A Sector Still Playing Catch‑Up
Despite progress, women remain underrepresented across Architecture, Engineering, and Construction (AEC). But slowly, things are changing.
Let’s start with the UK:
- Just 15% of the UK construction workforce is female.
- In engineering, women account for 16.5% of roles - up from 10.5% a decade ago.
- And while 31% of ARB-registered architects are women, 38% of architects in AJ100 practices are female - a sign that large practices are making faster progress than the profession as a whole.
📊 AJ100 Gender Data: Architects by Gender (2018–2024)

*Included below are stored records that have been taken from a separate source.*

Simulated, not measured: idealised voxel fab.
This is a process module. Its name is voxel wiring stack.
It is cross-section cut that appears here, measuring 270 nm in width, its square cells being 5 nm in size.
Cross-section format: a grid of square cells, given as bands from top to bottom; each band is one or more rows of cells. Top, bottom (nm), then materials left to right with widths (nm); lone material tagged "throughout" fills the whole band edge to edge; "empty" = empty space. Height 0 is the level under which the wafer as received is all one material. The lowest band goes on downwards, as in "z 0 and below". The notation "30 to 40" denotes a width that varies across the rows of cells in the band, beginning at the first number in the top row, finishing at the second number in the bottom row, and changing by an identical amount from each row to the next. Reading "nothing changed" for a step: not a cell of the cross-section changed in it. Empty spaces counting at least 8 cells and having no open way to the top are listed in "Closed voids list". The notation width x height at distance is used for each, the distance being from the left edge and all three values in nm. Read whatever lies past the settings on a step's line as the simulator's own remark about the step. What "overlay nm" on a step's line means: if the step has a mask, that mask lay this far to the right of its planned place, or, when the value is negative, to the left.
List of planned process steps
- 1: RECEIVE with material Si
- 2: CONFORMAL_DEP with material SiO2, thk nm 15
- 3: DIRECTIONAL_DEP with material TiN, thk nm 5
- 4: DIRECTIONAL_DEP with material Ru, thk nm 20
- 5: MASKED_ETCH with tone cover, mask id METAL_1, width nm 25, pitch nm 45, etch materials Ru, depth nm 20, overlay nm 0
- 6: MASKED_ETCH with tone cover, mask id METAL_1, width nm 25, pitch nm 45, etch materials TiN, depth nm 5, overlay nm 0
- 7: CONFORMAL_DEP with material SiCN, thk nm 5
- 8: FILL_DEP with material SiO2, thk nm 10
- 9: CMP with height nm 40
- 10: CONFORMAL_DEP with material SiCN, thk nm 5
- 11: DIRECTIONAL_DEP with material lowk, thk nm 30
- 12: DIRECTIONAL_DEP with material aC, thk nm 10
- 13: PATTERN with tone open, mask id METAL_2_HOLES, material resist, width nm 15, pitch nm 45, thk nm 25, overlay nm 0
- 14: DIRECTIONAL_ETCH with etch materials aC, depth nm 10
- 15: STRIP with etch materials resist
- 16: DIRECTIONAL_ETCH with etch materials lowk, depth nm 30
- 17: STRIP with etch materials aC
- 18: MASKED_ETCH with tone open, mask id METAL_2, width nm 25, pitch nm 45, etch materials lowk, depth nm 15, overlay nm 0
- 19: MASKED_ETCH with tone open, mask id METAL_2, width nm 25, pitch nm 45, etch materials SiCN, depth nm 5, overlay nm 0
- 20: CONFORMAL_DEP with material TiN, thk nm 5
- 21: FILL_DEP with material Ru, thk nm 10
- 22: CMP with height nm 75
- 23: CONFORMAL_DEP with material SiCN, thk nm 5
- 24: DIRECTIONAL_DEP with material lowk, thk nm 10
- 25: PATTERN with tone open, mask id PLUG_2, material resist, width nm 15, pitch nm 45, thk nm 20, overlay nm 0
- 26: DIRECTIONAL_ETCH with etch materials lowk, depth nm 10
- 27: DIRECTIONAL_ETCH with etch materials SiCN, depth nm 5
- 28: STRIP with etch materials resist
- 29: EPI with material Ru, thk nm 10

As AJ’s post AJ100 Award Magazine reports:
“Women now account for 2,915 (or 38%) of all architects employed in the UK within the cohort, which is 155 higher in absolute numbers, and one percentage point higher as a proportion of the total compared with last year.”
Globally, similar trends appear, with equally stubborn ceilings:
- Canada: 14% of the construction workforce is female; only 13% of licensed engineers are women.
- Australia: 15% of construction jobs and 14% of engineering roles are held by women.
- South Africa: Just 11% of the construction workforce and 13% of registered engineers are women.
Even architecture, often seen as the most gender-diverse of the three, shows steep drop-offs between education and practice. While women make up nearly 50% of architecture students in many countries, only 30–38% go on to register or remain in the profession long-term.
A major 2023 report by RIBA and the Fawcett Society highlighted one cause:
“60% of professional women leave their organisation within a year of returning from maternity leave.”
Progress isn’t just about intake. It’s about retention, opportunity, and visibility.
Celebrating the 2025 Trailblazers
The AJ100 Awards 2025 spotlighted women-led excellence across the profession:
Employer of the Year: Collective Architecture
- 85% of the leadership team are women
- 60% of the board are women
- Offers six months’ maternity leave at 90% pay, from day one
“Staff are entitled to generous employee benefits from day one, including six months’ maternity leave at 90 percent pay followed by six months at standard maternity pay.” - Pamela Buxton, AJ100 Magazine
New Talent – Part 1: Jemma Ho
“Her entrepreneurial spirit and pursuit of tackling what is a shortcoming in the built environment is something we see huge potential in… She has the capacity to push the profession forward.” - Emily Booth, AJ100 Magazine
New Talent – Part 2: Elizabeth Akamo
“She has strong values which she’s translating into practice processes and encouraging the next generation of practitioners to follow her example… a serious thought leader admired for her open-mindedness, holistic and creative approach, and her determination to include everyone.” - Will Hurst, AJ100 Magazine
These aren’t just individual wins, they represent a shift in mindset across the sector. Diverse leadership is being recognised as essential to building a better built environment.
Inside Fresh Projects
At Fresh Projects, we know operational tools aren’t just about profitability, they’re about enabling better practice. And behind our platform is a team of women driving that change from the inside.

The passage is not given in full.